The unspoken suspicion is that publishers latch on to singers merely
for their star-cachet, and not for the merit of their verse. Never
mind the talent or lack thereof.
Truth is, celeb-wordsmiths from Bob Dylan to Leonard Cohen to Henry
Rollins rake in more dough than serious poets.
Precious Jewel, for instance, aired her folio of doodlings called
A Night Without Armor in 1997. It was a ginormous bestseller.

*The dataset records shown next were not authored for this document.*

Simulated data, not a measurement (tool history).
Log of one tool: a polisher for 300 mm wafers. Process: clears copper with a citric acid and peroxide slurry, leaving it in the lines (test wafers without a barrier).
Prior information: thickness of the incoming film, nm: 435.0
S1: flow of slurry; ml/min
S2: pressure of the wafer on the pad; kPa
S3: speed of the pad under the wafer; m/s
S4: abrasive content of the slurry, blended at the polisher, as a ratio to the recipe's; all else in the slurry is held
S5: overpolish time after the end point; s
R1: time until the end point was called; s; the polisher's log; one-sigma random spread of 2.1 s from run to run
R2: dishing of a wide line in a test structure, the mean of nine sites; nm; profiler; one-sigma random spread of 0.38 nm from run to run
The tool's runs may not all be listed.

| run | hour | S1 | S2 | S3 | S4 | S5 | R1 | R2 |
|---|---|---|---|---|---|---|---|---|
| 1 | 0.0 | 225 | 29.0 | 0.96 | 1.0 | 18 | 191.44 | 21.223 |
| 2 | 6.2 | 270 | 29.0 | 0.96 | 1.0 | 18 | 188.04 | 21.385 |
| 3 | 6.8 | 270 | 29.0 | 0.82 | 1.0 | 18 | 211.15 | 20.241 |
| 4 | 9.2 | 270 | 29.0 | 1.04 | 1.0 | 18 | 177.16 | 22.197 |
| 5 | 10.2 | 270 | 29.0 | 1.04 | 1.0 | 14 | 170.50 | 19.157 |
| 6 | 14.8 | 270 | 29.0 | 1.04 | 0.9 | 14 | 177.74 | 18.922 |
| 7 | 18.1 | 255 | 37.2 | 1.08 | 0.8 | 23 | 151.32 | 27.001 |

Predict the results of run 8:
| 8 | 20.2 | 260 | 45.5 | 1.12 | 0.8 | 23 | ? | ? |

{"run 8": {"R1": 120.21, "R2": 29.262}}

Enter 27-year-old Kit Chan, Singapore's newest pen-wielder in a
post-Jewel, inter-disciplinary world, as she dips herself into
verse.
Released earlier this year in Taiwan as Cork Out Of My Head -- its
first print of 3,000 copies sold out in three months -- Chan's debut
collection chucks the salacious moniker for a merciful but sadly-mundane
title, I Write A Page.
It has also been repackaged for its suitably modest aim.
And what may it be? According to Chan herself, ""each poem bears a
testimony to my every joy and woe, every shame, every triumph, every
crime and every secret pain.''
To this end, I Write A Page, with a first print-run of 2,000 for
Singapore and Malaysia, is a fortuitous thing.
Riding on star appeal, it is an open book to Chan's heartland; a
charming scrapbook scotch-taped with moody, adolescent musings,
lightly-sauteed insights and, gasp, an R(A)-rated expletive.
Indeed, it endears without trying for credibility.
The whole feel is intimate yet light, punctuated by ""candid'' snapshots
strewn carelessly across the page.
Unlike her occasionally-operatic stage personae, this presents Chan
as the Girl-Next-Door, a typical 20something with tears for fears,
and laughter and guts to spill.
In other words, I Write A Page is a breezy, whimsical read that aspires
to no (faux) intellectual ambition, and is easily consumed within 30
minutes or less.
As if it is not reader-friendly enough, the populist book comes with
xinyao composer Liang Wern Fook's pithy Chinese translations, and is
affixed with a bonus CD containing Chan's reliably-sonorous recitations
of selected poems accented by Case Woo's soothing ambient strains.
At the book launch last month, the singer opines: ""I don't think poetry
and music are that different. I don't think we should view them as being
very separate.''
Sound advice indeed, for her poems operate on simple rhymes, a fetching
sing-song style, a shift of tone which emboldens and dramatises her
otherwise prosaic constructions.
Hardcore fans, for one, would notice that one affecting piece, Mr Turner
(not recited on the disc), which could well be written in a
letter/note-book/e-mail format, is actually a song-lyric.
End-rhyming lines like ""With each scar that is healing/I'm seeing the
light/I'm feeling alright/I can sleep at night'' from the title poem
may not win Chan the Pulitzer, but at least her New Age recovery-oriented
psychology is empowering in this Spice Girls/Lilith Fair era.
More often than not, her sincere artlessness redeems the lack of rigour.
Free of craft or vision, she tells it like it is.
In 10,000 Suns At 10 O'Clock At Night, she announces: ""I never wanted
to lie/About the things in my life''; and in Lover Of My Friend/Kind Eyes,
she enacts her longing for an unattainable love, but innate civility
restrains her from action.
It is within this shadowy gap between lust and mind, ""a dark chasm of
unlit roads'' as she eloquently puts it in the poem The Dream Always
Comes Twice, that I Write A Page comes alive, gaining its quiet strength
in a field of play.
I Write A Page can be bought exclusively at Popular Bookstores until Aug
31 and at Kinokuniya Bookstores from Aug 31.